This Six Napoleon dress was supposed to be completed and photographed yesterday. But it wasn’t. I am only a few hours away from finishing so I will give you an update on my progress.
This was a difficult pattern cutting challenge. I have explained how I created the pattern for the bodice, and the skirt. However although the dress was difficult to interpret, and there are several versions of this dress out there now due to Marianna’s Six Nap challenge, I am really pleased with my pattern cutting skills which have developed over the last few months. I feel confident enough to tackle much more complex projects. I have certainly got better at really looking at a design and working out how to do it. However I am still pretty impatient/rather lazy. While my bodice pattern is reliable, tested and produced as required by by tutor, with the skirt I rather winged it.
In terms of the paper used for the many iterations this is quite a large amount – a carrier bag (skirt) and a large brown envelope (bodice) contain the final pattern pieces.
I choose, eventually, to make up the dress in white fabric in order that I could paint some colours on it.
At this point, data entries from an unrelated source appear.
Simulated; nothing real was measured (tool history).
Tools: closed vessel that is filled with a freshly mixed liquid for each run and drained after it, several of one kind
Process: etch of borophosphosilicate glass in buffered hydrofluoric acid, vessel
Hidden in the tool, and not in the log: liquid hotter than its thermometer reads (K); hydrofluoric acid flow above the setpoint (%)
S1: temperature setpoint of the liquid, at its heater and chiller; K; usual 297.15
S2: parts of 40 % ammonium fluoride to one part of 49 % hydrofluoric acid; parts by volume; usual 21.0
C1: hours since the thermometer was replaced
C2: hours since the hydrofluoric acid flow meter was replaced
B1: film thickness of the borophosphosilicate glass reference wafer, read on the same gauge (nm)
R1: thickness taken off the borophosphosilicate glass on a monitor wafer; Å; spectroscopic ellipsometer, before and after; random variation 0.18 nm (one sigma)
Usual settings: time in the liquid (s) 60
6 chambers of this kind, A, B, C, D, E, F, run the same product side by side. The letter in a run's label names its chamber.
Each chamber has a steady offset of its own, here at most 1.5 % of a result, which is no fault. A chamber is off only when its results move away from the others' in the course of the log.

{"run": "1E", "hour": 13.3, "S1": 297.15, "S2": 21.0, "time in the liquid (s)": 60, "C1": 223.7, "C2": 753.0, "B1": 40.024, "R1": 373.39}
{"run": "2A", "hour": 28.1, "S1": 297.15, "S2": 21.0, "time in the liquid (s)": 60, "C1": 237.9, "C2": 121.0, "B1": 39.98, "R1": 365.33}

I already had some nice white cotton left over from SWAP 2015. It is a fairly robust fabric and I used it to make up the bodice, and lined it with a faded beige lining (because this was what I had). For the layered skirt I wanted a translucent fabric. I had two choices – soft lightweight cotton muslin, or cheap silk organza. Given we had been warned that 8 metres would be needed I was scared to use anything expensive. In the end I combined a range of fabrics. When I worked on the colour scheme I found the muslin unsatisfactory. I also tried to paint the organza – which was even less effective. Finally I decided to paint a layer of silk crepe and use that for underskirt and let it show through the organza.
Outer layer short, full, pleated skirt – white silk organza
Middle layer flared and pleated skirt – white silk organza
Under (simple flared) skirt – white silk crepe
Underlining (attached to underskirt) – white muslin
Lining – white synthetic fabric
There are only three skirt patterns (only!) but five layers, each requiring its own construction and finish.
Customising the fabric
You may remember I decided to paint the fabric to get away from too much white-wedding stuff. I was inspired by a 1946 Schiaparelli silk dress. My efforts are rather poor but I think I have something of the feel of the dress. I used a brown felt tip pen that is designed for fabric and my fabric paints. I had wanted to collaborate on this with my son Gus but first he was in Sweden and then he was still asleep, so I did my own version. To a large extent the colour on the skirt is covered up by the many layered organza overskirts. I would like to do this technique again, perhaps on a silk dress or blouse.
Making the bodice was very straightforward – stitch up the panels, line, understitch etc, put in a zip at CB. Unfortunately it was just a little bit too big overall (my dress stand is a little wider than I am), so I had to take in some of the princess seams.
The skirt however was another matter. I got a tiny inkling into what sewing a wedding dress might be like. Lots of slippery fabric, long lengths of everything, huge amount of pins, keeping the design and details in mind even though it was hard to know front from back etc. I used French seams on the overskirts, and lined the underskirt which was also underlined.
The worst thing, by far, were the hems.
I faced the organza layers as they were semi-circular and required deep hems. I did this by cutting 5″ wide bias strips, attaching them at the hem, trimming, turning in and stitching at about 4.5″. I wasn’t very accurate, life is just too short.
Eventually I made up the outer short skirt, then the longer skirt, tacking both to the bodice. Surprisingly I found the pleats worked well and landed at the right place. That was very reassuring. However when I tried it on I wasn’t happy. Somehow with the low waist (at the hipline) the skirt didn’t look balanced at ankle length. it was way too long overall and especially at the godet area. I spent a week thinking and thinking about how to alter it. I considered raising the skirt at the hip line which wasn’t ideal as it had been cut to the exact depth and width of the asymmetric hip line. I knew what I had to do, which was rehem the long middle layer. Arrrgh. At this point Marianna kindly agreed to put back the finishing time until the end of the month. I measured the skirt up from the floor in order to create the right length, re-hemmed it with the bias strips and finally included the painted silk underskirt.
Here it is on the stand before the alterations.
Over the next few days I need to
- Hem the painted underskirt and attach at the hip line
- Take in the bodice slightly at the back and side waist
- Make up the lining and insert it
I may have made a carnival dress! I can’t wait to finish it now and get on with something simpler. Like a bit of knitting!